A project of the Luxembourg Income Study available to all visitors to our website

Introduction

The Luxembourg Income Study (LIS) provides two distinct sets of Key Figures based on the microdata included in the LIS databases. Generated by the LIS staff, these are national-level weighted indicators for specific population groups.

The LIS Inequality and Poverty Key Figures

For several years, LIS has provided national-level inequality and poverty indicators. These include a variety of inequality measures (Gini coefficients, Atkinson coefficients and percentile ratios), relative poverty rates for various demographic groups, and equivalized median and mean disposable household income. These Key Figures are constructed for all datasets included in the LIS database.

The LIS Gender Key Figures

As of 2009, LIS also provides a set of national-level indicators that highlight women’s economic outcomes and gender inequality in poverty and employment. Currently, these Key Figures exist only for LIS Wave V.

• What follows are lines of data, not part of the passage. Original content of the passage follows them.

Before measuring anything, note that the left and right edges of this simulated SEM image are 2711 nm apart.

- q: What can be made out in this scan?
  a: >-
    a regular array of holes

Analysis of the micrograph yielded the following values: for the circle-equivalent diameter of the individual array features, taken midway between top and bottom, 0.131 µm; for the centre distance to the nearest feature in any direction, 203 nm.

This initial set of Gender Key Figures was created with support from the World Bank, specifically the Gender Team of the Poverty Reduction and Economic Management unit. Elena Bardasi, at the World Bank, provided invaluable guidance.

Access to Key Figures

Search Engines

The LIS Key Figures Search Engines will allow any individual (registered user or not) to create a subset of the two sets of LIS Key Figures. A subset of countries and/or columns may be selected to narrow the scope of the analysis.

Key Figures in Excel

Each set of Key Figures is included in a downloadable workbook. Also included, in the Gender Key Figures workbook, are two additional worksheets that provide the weighted and unweighted sample counts for Table 1.

Documentation

A key principle underlying the Key Figures is that LIS provides either the programming routines or information about variable content. As a result:

  1. All users have access to the methodological decisions that we have made
  2. All microdata users can duplicate these indicators. For the LIS Inequality and Poverty Key Figures, we provide the original programming and, for the LIS Gender Key Figures, we provide detailed information on variable recoding
  3. All microdata users have the option of altering the programming and/or variable recoding in order to adjust or expand the indicators to fit the needs of individual research projects

Citation Requirement

The LIS Key Figures are available for public use, but we ask that they always be cited properly. As specified on our in our guidelines, (Luxembourg Income Study Working Papers: Policies and Practices), the Key Figures should be cited as follows:

Luxembourg Income Study (LIS) Key Figures, http://www.lisproject.org/keyfigures.htm ({include the date during with the website was visited and/or the Key Figures were downloaded})

User Support

For questions on the Key Figures, please contact LIS User Support

When you send a query to LIS User Support, please include your name, title, affiliation, and a brief comment about your research project.

Please address all queries about the use and content of the LIS data to usersupport@lisproject.org, rather than to individual LIS staff members. That allows the LIS staff to maintain a coordinated record of all queries.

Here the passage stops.